In Jerusalem’s Conclaves, Mind-Numbing Meets Ugly
Jerusalem is having an unusually mild fall. November began amid sunny skies, temperatures in the high 60s, light breezes and just the slightest hint of feathery drizzle to announce that after a bone-dry October, the rainy season was finally about to return.
Diaspora Jews are returning too. No, not the waves of immigration that generations of Israelis have been impatiently waiting for. These are the pro-Israel charities and advocacy organizations that gather periodically to review their work, pump up their spirits and sort out their differences. There’s a host of interlocking and overlapping boards, councils and delegate assemblies that meet in various parts of the world at various times of year. This week, in what’s apparently intended as a show of force at a time when Israel’s leadership feels it needs it, they’re coming to town at once for a rolling series of seminars, committee meetings, pep rallies and gala dinners, punctuated by walking tours and hokey musical performances.

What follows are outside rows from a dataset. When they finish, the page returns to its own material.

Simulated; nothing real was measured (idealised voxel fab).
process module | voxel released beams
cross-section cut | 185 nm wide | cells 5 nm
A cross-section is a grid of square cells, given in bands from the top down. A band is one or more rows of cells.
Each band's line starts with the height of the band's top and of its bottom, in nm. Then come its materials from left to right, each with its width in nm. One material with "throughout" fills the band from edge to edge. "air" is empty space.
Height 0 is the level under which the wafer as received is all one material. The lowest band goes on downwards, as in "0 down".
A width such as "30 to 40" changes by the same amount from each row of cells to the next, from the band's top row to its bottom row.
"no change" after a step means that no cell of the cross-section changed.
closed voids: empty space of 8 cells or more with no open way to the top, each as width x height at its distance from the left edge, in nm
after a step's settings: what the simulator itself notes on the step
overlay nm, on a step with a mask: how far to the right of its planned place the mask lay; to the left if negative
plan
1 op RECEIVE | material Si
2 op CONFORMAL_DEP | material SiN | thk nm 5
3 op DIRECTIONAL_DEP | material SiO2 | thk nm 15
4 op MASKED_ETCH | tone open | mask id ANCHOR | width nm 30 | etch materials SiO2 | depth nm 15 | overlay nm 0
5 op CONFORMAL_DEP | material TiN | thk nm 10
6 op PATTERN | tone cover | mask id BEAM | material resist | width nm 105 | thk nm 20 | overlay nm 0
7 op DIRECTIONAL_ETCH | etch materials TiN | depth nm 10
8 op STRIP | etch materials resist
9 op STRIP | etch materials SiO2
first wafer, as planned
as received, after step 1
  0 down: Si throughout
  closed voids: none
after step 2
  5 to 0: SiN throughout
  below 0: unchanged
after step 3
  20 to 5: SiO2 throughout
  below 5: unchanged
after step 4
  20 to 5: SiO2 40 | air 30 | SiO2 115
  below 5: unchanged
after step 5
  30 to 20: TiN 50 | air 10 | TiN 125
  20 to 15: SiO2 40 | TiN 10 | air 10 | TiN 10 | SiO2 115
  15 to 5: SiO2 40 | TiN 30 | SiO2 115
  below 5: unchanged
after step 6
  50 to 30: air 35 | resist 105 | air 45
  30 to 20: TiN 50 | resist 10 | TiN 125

Most Israelis hardly notice. It’s keeping Israel’s senior leaders busy, though. President Shimon Peres, Prime Minister Benjamin Netanyahu and various cabinet ministers have been hopping from hotel to convention center and back, delivering mostly the same speeches to mostly the same faces in slightly different formats. Peres talks again and again about the miracle of Israel’s growth and her love of peace. Netanyahu talks about the threats to which Israel will never surrender. Most eloquent is Natan Sharansky, the chairman of the Jewish Agency for Israel, who talks about the challenges of the Jewish future, the meaning of courage and his days in a Soviet prison, though with his thickly Russian-accented English nobody is ever sure exactly what he’s saying.
First, there’s the annual General Assembly of the Jewish Federations of North America. That’s the big one. It meets in a different city every November, usually in America but once every decade or so in Jerusalem. It starts on Sunday afternoon. It usually draws thousands of delegates from across North America, though it’s being whispered around town in worried tones that attendance numbers are down this year.
Then there’s the annual Assembly of the Jewish Agency, the Jerusalem-based social service body that gets most of its money from the federations. Its governing bodies are split roughly half-and-half between the federation donors who raise the money and Israeli politicians and bureaucrats who spend it. The agency Assembly started on Friday and ends Sunday night, when the federation Assembly begins. The agency’s smaller board of governors convenes after the federation Assembly ends next week. For the senior leaders in the System, as this network of organizations is known—people like Sharansky, board chairman James Tisch and key local federation leaders and Israeli agency department heads—that’s a week and a half of solid, mind-numbing meetings.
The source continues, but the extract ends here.